Friday, October 24, 2008

New Hobby

Zimnizzle has been emailing me random quotes (possible blurbs?) from current students that sometimes make me poop a little when I read them. They also remind me of those moments during graduate school when the morning light of South Florida—pale, mocking, smiley—fell in bars over my desk, the tumultuous stacks of student papers. And then I would get that golden sentence, the one of utter, joyful incomprehensibility. Not a sentence of brilliance, but the sentence that provoked—How in the hell did this human being decide these words should be aligned together in a linear fashion? Or as one of Cory’s students suggested: “All the miseries of war are like moist toilets on the eyes” (I’m paraphrasing here, but not with the moist toilets on the eyes—a phrase I question should belong in any language).
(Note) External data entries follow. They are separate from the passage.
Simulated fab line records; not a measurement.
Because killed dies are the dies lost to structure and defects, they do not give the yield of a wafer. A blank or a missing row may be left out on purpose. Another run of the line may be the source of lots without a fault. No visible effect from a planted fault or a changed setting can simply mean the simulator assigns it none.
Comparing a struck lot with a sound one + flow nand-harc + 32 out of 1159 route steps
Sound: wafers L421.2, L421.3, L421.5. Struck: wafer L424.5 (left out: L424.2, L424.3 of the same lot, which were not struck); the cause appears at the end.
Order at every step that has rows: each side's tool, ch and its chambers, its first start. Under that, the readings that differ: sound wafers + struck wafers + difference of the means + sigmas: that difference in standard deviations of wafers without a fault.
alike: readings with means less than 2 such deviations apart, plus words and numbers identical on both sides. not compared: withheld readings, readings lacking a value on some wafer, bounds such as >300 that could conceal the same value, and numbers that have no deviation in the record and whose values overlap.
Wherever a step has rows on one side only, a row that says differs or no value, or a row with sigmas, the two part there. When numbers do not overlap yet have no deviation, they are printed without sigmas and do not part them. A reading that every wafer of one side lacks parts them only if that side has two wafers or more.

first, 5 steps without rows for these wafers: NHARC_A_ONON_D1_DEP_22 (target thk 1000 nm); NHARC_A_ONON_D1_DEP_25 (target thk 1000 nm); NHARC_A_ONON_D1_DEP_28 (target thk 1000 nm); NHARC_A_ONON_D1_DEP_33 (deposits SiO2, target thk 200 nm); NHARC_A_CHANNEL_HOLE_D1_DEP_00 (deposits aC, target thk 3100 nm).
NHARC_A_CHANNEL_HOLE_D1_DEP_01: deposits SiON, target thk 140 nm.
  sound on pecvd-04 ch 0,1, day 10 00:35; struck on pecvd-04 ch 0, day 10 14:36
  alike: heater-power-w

I preface this because I truly miss those sentences, sentences I swore I would compile one day and publish as an English teacher potty book. Furthermore, since I rarely have anything of real biographical interest to blog about, I figured now would be a good time for me to dig through the sepulture of student writings I have saved on the HD for shits and giggles. I’m not quite sure if I forced my students properly to waive their intellectual property rights on their “writings,” but I’m quite sure (from their work) that they aren’t out on the internet or the real world reading for fun. My students would never read this even if I assigned it in class and tattooed the address on their privates. So like any aging Jackdaw, it’s time to spread out my worthless treasures in the nest and look at them.


To kick this off, I’ll start with some lines from an essay responding to some Foucault’ Fo’ Sho. Note: No edits have been made. No animals have been violated in the reproduction.


“After reding Michel Foucault’s essay, “Panopticism”, I understood that I may not or may be being really watched but it is the allusion of being watched, or I could very well have someone watching me. Panopticism is all around me.”


Eat your heart out Joe “the plumber” McCarthy. “Reding” I won’t touch. I was always stuck on the “allusion of being watched.” It has something poetically possible with its brain knotting logic. Being watched by something that isn’t really there? Or knowing you are not under watch, but an implication of being watched that nudges the possibility of being watched? Maybe that is the suffocating glory of panopticism, or more precisely, how panopticism is all around me.


“In school I would always notice that all the desks in the classroom are mostly the same, and all look alike. Panoptism is every where in school.”


Um…yeah. Had no idea the desk manufactures were in on it too.


“The teacher can see the whole classroom but the students cannot.


That works on so many levels. Deep.


“Christian churches have a wordy panoptic affect on the Christians.


Wordy came to mind many times when reading this essay. The string of Christian, wordy and affect is different.


Last one, I promise:


“Connected with the prisoners the Christians do not know if God is really watching but it is the suggestion of being watched, hence the panopticism and those who like religion


No, this isn’t out of context. This was a self-standing conclusion. Those who have taught freshman English know that getting a robust conclusion is damn near impossible. The close as you come is a copy and pasted introduction. Other than that, I can’t unpack this last quote. I was sort of there with 'Christians connected to prisoners', but the last hurricane of logic left me feeling like the student who can’t see the classroom.